LONDON These are salutary times for the English. Their clubs have wealthy foreign backers, and their Premier League has just netted the biggest overseas television contract ever written, yet when Chelsea plays Manchester City in London on Sunday, they do so as European failures.
Chelsea’s Russian owner has responded by firing the coach yet again. City’s Abu Dhabi benefactors have made no public announcement after that team — the English champion — went out in the first round of the Champions League for the second year in a row.
Let’s try an experiment and for once not mention the extreme costs involved here. Let’s acknowledge that the Spanish and the Germans, with all seven of their teams headed to the last 16, appear to have a better understanding of what it takes to win Europe’s big league than the British do at the moment.
To be fair, Chelsea could, still, squeak through if the results of the final group games go its way Dec. 5. That will be no succor to Roberto Di Matteo, who was fired Wednesday to allow Rafael BenC-tez to be Chelsea’s ninth new coach since 2004.

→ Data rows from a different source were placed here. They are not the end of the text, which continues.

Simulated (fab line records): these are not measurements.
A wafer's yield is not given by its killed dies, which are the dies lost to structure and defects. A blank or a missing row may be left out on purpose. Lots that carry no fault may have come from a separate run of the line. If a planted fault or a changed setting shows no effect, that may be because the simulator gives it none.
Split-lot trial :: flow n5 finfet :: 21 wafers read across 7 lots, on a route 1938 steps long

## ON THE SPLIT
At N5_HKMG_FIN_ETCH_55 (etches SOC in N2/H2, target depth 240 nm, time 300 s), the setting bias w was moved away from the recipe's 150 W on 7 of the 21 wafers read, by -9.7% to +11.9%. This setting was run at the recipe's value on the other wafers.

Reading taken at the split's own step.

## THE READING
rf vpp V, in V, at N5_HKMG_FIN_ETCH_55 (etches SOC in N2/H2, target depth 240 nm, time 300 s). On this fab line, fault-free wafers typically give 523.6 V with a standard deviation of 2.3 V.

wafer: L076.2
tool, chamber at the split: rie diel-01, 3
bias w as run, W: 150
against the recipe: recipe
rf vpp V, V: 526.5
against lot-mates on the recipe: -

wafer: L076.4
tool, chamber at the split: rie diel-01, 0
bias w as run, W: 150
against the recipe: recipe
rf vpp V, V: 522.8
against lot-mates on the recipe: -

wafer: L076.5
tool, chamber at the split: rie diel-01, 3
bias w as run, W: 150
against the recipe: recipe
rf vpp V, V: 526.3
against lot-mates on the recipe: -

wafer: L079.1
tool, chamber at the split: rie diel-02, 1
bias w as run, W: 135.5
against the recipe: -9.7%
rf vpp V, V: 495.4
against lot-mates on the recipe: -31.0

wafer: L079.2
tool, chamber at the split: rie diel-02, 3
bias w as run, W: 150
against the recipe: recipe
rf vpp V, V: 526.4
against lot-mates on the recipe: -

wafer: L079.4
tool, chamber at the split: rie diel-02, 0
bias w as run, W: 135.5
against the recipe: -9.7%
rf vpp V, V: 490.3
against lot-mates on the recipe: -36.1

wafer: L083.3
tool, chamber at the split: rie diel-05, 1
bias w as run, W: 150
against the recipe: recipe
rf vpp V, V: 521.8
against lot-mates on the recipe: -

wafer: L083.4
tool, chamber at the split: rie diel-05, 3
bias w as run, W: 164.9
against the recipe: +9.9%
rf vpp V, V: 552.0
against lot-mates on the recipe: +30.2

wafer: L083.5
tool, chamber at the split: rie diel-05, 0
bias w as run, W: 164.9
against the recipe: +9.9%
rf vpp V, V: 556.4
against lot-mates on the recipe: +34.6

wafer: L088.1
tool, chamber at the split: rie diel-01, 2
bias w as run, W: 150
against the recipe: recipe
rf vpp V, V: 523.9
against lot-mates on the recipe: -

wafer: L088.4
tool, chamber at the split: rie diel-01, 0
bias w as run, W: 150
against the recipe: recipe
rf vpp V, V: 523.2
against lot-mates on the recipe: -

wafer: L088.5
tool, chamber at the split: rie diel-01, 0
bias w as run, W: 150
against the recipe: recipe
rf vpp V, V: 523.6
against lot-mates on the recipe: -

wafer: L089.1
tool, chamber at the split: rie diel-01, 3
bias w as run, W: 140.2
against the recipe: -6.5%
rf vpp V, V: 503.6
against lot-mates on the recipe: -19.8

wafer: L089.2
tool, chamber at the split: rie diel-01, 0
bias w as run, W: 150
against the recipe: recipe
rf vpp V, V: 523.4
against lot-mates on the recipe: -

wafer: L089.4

To be fair to Manchester City, its group was by far the toughest anyone could draw in the first round. Even so, with five games gone and not a single victory, City’s coach was asked the inevitable question following a 1-1 home tie Wednesday against Real Madrid.
Given what happened at Chelsea, does Mancini fear losing his job?
“No,” was the Italian’s reply. “Why? I don’t fear this. If we think we can win a Champions League after two years, I think we are crazy.
“The Champions League is strange, is difficult. Probably we need to improve our team. There are a lot of teams better than us in the Champions League.”
His side, he pointed out, goes into its game Sunday as leader of the Premier League. But as he tries to rationalize the inexperience of his club in Europe, others point out that City has amassed a core of world-renowned figures.
In the words of Joe Hart, City’s goalie: “This has been a bad campaign for us. We have surprised ourselves in a very, very bad way.”
The goalkeeper made no excuses, and the opposing coach on Wednesday, Jose Mourinho, offered no sympathy. “We knew before the start that in this group, a big team would go out,” he said.
“And it’s good that it is City, because Roberto can work on without any problem,” Mourinho said, referring to Mancini. “If it was me, the press wouldn’t let me back in Madrid.”